Boxing Day (12-26-45)

The Pittsburgh Press (December 26, 1945)

Background of news –
Boxing Day

By Buel W. Patch

With December 25 falling on a Tuesday, the day before Christmas was a holiday this year for many American workers. The day after Christmas always is a holiday in England and all of the British dominions except Canada.

Boxing Day, as the British call it, was made a legal holiday in 1871. But the day had been celebrated unofficially for many years before that.

The boxing in Boxing Day has to do with boxes, not fisticuffs. By tradition the day after Christmas is the day for giving Christmas boxes, or their equivalent, to domestic servants, the postman, the trash collector, shop clerks and others.

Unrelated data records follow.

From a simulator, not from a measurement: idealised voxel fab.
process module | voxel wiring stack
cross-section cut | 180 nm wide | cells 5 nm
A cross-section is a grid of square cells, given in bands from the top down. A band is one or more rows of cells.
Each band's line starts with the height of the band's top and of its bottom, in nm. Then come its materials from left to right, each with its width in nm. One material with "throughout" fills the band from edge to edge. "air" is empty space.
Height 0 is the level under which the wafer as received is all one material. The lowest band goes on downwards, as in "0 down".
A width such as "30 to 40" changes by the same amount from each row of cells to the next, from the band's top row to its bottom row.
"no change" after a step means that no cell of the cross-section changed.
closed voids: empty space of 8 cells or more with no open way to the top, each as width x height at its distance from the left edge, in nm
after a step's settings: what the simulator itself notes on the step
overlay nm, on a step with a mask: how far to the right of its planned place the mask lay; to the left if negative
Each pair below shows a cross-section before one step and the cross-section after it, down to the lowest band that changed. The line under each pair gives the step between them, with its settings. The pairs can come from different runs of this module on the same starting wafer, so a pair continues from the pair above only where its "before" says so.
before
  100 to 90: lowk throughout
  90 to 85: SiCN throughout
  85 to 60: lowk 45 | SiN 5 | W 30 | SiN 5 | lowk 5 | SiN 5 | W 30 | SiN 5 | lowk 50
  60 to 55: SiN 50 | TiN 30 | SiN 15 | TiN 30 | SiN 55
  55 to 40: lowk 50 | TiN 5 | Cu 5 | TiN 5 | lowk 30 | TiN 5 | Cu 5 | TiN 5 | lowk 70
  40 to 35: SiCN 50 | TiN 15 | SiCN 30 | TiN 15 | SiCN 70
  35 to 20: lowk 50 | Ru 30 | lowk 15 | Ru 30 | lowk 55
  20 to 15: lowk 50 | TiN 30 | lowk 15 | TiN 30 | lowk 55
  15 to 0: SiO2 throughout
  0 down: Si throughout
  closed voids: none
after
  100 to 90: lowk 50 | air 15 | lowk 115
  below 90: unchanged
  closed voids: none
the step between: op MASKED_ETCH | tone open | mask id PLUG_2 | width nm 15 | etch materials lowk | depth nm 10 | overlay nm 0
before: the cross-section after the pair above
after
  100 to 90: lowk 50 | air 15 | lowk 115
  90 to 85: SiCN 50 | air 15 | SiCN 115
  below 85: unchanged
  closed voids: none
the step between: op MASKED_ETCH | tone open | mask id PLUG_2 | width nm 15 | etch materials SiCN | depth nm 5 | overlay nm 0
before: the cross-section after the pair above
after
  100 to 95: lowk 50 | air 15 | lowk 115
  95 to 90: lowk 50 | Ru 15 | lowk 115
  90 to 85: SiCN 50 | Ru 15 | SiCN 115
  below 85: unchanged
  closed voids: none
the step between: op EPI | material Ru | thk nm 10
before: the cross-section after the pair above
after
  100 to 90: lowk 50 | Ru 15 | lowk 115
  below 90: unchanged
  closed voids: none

It has been related that in former times the demanding attitude of some of those in line for such largesse made Boxing Day a great nuisance. But a 19th century writer (R. Chambers, “The Book of Days”) defended the custom:

“We must not be too hard on the system of Christmas boxes…That many abuses did and still do cling to them, we readily admit; but there is also intermingled with them a spirit of kindliness and benevolence, which it would be very undesirable to extirpate.”

Emphasis on New Year’s

Boxing Day is not a holiday in Scotland, but boxes, called “handsets” north of the Tweed, are given out there after New Year’s Day.

The Scots, like the French and some other Europeans, make more of New Year’s than of Christmas. Presents used to be given in most countries at New Year’s rather than at Christmas.

In England, it was the custom of the king’s subjects to give New Year’s gifts to their sovereign. The Puritans put a stop to that. They also put a damper on the celebration of Christmas, which they regarded as a heathen festival: An act of 1644 made Christmas a market day and required shops to stay open for business.

Puritans in America were even more severe. In 1659, the General Court of Massachusetts passed a law making observance of Christmas a penal offense.

New Year’s Day was celebrated on December 25 in Anglo-Saxon England. It was moved up to January 1 when William the Conqueror’s coronation was arranged for that date. Later the holiday was shifted to March 25, the day then celebrated as New Year’s throughout the rest of Christendom. It was only with the adoption of the Gregorian calendar in 1582 that January 1 became New Year’s Day in all Catholic countries, and the change was not accepted in England until 1751.

Festivity and merriment

Although the early Christians kept the first day of the year by fasting and meditation, the New Year’s observance long since became characterized generally by festivity and merriment. In old England on New Year’s Eve, healths were drunk from a bowl of hot spiced ale or wine, sometimes called lamb’s wool. The wassail bowl derived its name from the Saxon phrase, “Wass hael” – To your health!

The custom of paying calls on New Year’s Day was introduced in this country by the Dutch settlers in New Amsterdam. The custom spread to other cities. And from the time of George Washington until the practice was discontinued by Franklin D. Roosevelt in 1934, New Year’s Day was the occasion when the president held open house for the public.

On January 1, 1791, when the capital was still in Philadelphia, one of the Pennsylvania senators recorded in his diary: “Made the President the compliments of the season; had a hearty shake of the hand. I was asked to partake of the punch and cakes, but declined. I sat down and we had some chat. But the diplomatic gentry and foreigners coming in, I embraced the first vacancy to make my bow and wish him a good morning.”

The senator apparently was a prohibitionist and an isolationist.